The Lost Art of Reading Comprehension

The Lost Art of Reading Comprehension

The smart money says you should never blog while angry or you might complain about the lost art of reading comprehension.

Or in simple terms you might mention how you have had three separate incidents in which you wondered if the person you were dealing with had been had fallen out of a tree and hit every branch on the way down.

My father and I share the same last name but have different first and middle names. We also subscribe to some of the same publications but in spite of what my younger sisters say we are clearly different people.

Yet I have had more than one set of email correspondence with the fine people at a popular news magazine about why I wasn’t receiving my subscription. Each time the conversation included blurbs where they suggested I was confused and or crazy to complain because they had extended my subscription.

My response was to ask them to check their information again at which point they admitted they had made a mistake but then suggested it might not be entirely their fault because we had the same last name.

If I had the power I would have given new meaning to the term, “two left feet.” Yep, I would have used the spell I learned at Hogwarts to turn all of the shoes for their “right foot” into left and then laughed.

This would have been high comedy worthy of  the Three Stooges. Clearly I was dealing with an intellect last scene failing the poison test with the man in black. It is INCONCEIVABLE!”

Skimming is Not Reading

I suspect my favorite curmudgeon from Down Under and I could have a real interesting discussion about who is responsible for making sure the information in an email/essay/article/book is understood.

The writer bears the brunt of the responsibility to produce content that is clear and easy to understand, unless they are the author of propositions to be voted upon in which case clarity is frowned upon.

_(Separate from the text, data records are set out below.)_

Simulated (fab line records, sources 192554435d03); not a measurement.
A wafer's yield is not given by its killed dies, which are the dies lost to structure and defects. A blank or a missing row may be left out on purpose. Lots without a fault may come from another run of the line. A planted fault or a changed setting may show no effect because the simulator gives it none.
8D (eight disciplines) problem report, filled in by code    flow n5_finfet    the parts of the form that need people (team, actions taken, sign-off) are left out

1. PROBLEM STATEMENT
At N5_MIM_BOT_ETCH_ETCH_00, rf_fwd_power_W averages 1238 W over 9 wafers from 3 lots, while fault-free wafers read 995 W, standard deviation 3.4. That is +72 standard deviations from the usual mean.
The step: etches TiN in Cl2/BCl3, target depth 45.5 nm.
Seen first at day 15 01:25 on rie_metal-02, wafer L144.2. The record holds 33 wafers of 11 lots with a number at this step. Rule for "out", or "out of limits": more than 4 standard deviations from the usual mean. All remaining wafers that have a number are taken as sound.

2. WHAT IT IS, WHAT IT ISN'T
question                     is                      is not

In fact there is a little known law that says anyone who produces any summary that explains exactly what a law does and does not do is to be tarred and feathered. Much as I would like to discuss that with you it is a topic for a different day.

Some of the onus here has to be applied to the reader who should be obligated to do more than skim and pretend the 30 seconds they spent reading something that required a minimum of two was enough to ensure understanding.

But we live during the time of instant gratification in which people want their information in one line of text and not one page.

It Doesn’t Have To Be Like This

It doesn’t have to be like this nor should it be. We don’t have to be the people who go quietly into the night and let those who excuse laziness with remarks about being too busy to take a moment to read.

We don’t have to be the people who say that keyword optimization will solve all of our productivity problems and suggest that it is too bad if the computer doesn’t recognize sales is a part of business development.

It is our choice to lay down and let it go or push for something more.

photo by: Ben Harding.
  • Lisa Gerber

    The part about the proposition writing made me laugh out loud as I sit here with my voter pamphlet next to me wondering how I’m going to figure out all this local stuff…:)

    • http://joshuawilner.com/ Josh

      Hi Lisa,

      Yeah, it is legal gibberish, really have to read it closely.

  • http://tim-bonner.com Tim Bonner

    Hi Josh

    I tend to leave blogging well alone if I’m angry as I never know what’s going to come out. I may write about it a few days after though when I’ve had a chance to put things into perspective.

    I’m guilty of skimming, I’ll be honest with you. When I first land on a blog I’ll read the whole post and put it in my RSS reader so I know when new stuff is published. Some of the stuff I find is hit and miss so that’s where my skimming comes in. Eventually then I can weed it down to blogs I do want to read and engage with.

    • http://joshuawilner.com/ Josh

      Hi Tim,

      You leave comments that make it clear you read the posts you comment on. My issue is with the people who don’t. Some of them just miss the boat.

  • http://extremelyaverage.com Brian D. Meeks

    Skimming is not reading, indeed. I agree, but as far as not blogging while angry, well, I’m not giving that one up. Some of my best rants are filled with angst and completed in twenty minutes of hell hath no fury as a writer, scorned.

    On another note, I LOVE the photo. I quite literally was so inspired that before I wrote my comment, I grabbed my Nikon 200 and went on the back porch to take some shots similar to that theme. It was really good light out and I hope they turn out looking as good as your shot.

    • http://joshuawilner.com/ Josh

      Hi Brian,

      I have to agree that blogging while angry lends a certain useful edge to our posts that I kind of like.

      Wish I could take credit for the photo, but that comes from a plugin called Photo Dropper.